So I went back around the garage to the exterior to see why the weep holes weren't weeping. Good ol' combination of dirt and hardness had these weep holes plugged up like my dog after he eats marshmellows.

So, rather than part the Dead Sea, I opened up Lake Magna. Used the screwdriver on this mosquito pond and Presto! It drained like a politician's face when he's told his state's pork got cut.

Moral of the Story

Window weep holes. Poor impoverished creatures that they are - here's the lesson: 1: Don't spray the house. 2: Make sure the water running down the window actually drains out. It's another task, but it beats mold. 3: Don't spray the house.

And they all lived happily ever after.

Thursday, August 12, 2010

Structural Surprises in Saratoga Springs

Yesterday I took off my Garth the Home Inspector hat, and put on my Garth the Structural Engineer hat. I was called out to Saratoga Springs to one of the large homes that bordered right on the lake. It did have an amazing view. I'm thinking the contractor wasn't as good as the view.
Notice the crack in the bottom left center and the buckle at right center

Oops

So the lender already thought it might have had structural issues. He was right. The home had two balconies in back, upper and lower. The structural supports for the lower unit were not just bent, but based on all appearances, completely broken. The deck couldn't even support its own weight. Buckles and sagging and images of a Hollywood collapse. The photos don't begin to do it justice. No way I would stand on that deck. None.

But That Wasn't Even the Worst of It
The deck sagged so much it pulled the fasteners right out

The home had other issues. This lake sediment is very silty, and consolidates much. It seems the contractor did a less than masterful job of compacting all of his backfill around the home, so you get a free thrill ride just navigating the concrete.

It Got Worse in The Garage

I've seen soil settlement this bad only once before. Apparently under the garage, the contractor must have just backed up the backhoe, and filled in a deep chasm. Maybe a gorge of some variety. The garage slab had settled over 12 inches in some areas! The home above the slab dangled, hanging on only by the support provided by the  frame itself! It was frightening.

Yeah, those are my sunglasses, there for perspective
Moral of the Story

Pouring concrete on non-backfill soil is good. Soil compaction is good. Shooting the contractor if he pushes loose fill back into the hole near the foundation: very good. It's also good to watch the contractor, and if he tries to make the deck supports out of sticks and twigs: well, that would be a wonderful idea.

Monday, August 9, 2010

The Renewal of the Drainage Nazi, Part 1097

Lake Bonneville, part 2
As I've probably said more times than anyone would want to count, sometimes I begin to doubt. Could I possibly be going overboard? I've been called the Drainage Nazi - a term I assume with some glee. No wait, not glee - that word's kinda gay. How about if I assume the term with pride? With gumption? With an evil sneer? That's better.
Psychosis Recharged
At any rate, it comes down to this: every time I start to think I'm too psychotic about drainage, I get a new lesson that tells me I ain't seen it all yet. Today was one of those kind of days. Basement entry door. Right after I get done spilling my guts to the client about the many, many ways that water can get into a home, I run into this. 
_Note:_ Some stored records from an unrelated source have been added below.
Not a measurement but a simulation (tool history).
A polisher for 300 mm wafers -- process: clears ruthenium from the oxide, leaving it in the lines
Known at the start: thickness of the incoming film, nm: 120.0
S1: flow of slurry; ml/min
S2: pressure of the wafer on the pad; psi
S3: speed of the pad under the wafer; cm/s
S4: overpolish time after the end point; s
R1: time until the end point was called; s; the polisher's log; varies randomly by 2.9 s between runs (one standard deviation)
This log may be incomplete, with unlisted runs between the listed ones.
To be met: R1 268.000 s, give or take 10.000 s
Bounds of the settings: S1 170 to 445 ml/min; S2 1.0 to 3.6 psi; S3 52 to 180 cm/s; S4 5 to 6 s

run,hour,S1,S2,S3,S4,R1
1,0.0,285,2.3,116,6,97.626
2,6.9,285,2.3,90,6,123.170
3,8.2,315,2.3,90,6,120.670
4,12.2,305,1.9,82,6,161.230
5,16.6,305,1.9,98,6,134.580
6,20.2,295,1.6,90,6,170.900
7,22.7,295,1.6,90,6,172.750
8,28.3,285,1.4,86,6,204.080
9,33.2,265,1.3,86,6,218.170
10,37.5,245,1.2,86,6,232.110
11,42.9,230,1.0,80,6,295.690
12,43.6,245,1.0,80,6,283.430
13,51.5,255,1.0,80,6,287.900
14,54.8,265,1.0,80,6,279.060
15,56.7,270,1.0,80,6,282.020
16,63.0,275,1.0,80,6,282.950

Inside a very finished and beautiful basement great room, I open the basement back door to check out how things are doing out there. You could have kept fish in this pond. And the water level? I have absolutely no idea why it hadn't spilled over into the family room. Thankfully and miraculously, the carpet was dry. 

Where's The Villain? 

So now the question is Why? and Where from? Was it groundwater? Was it surface water? From the roof? From the sprinklers? Broken head? I didn't want to test anything because another drop would certainly have began the flooding disaster in the basement, and I didn't want to be sued today. Not today. 

Bottom Line Me

The drain was small, but it worked. Too well. After skipping a lot of steps here that didn't get skipped at the inspection, we found that the water was actually being caused by a sprinkler head on the other side of the concrete. It soaked the ground there, and subbed down against the basement entry, then via water pressure pushed its way back up through the drain, where lake Bonneville 2 was now located.

Moral of the Story

I've never said this before, I know. Don't spray the house. Keep water away from the foundation or it will find its way to places that ruin your day. 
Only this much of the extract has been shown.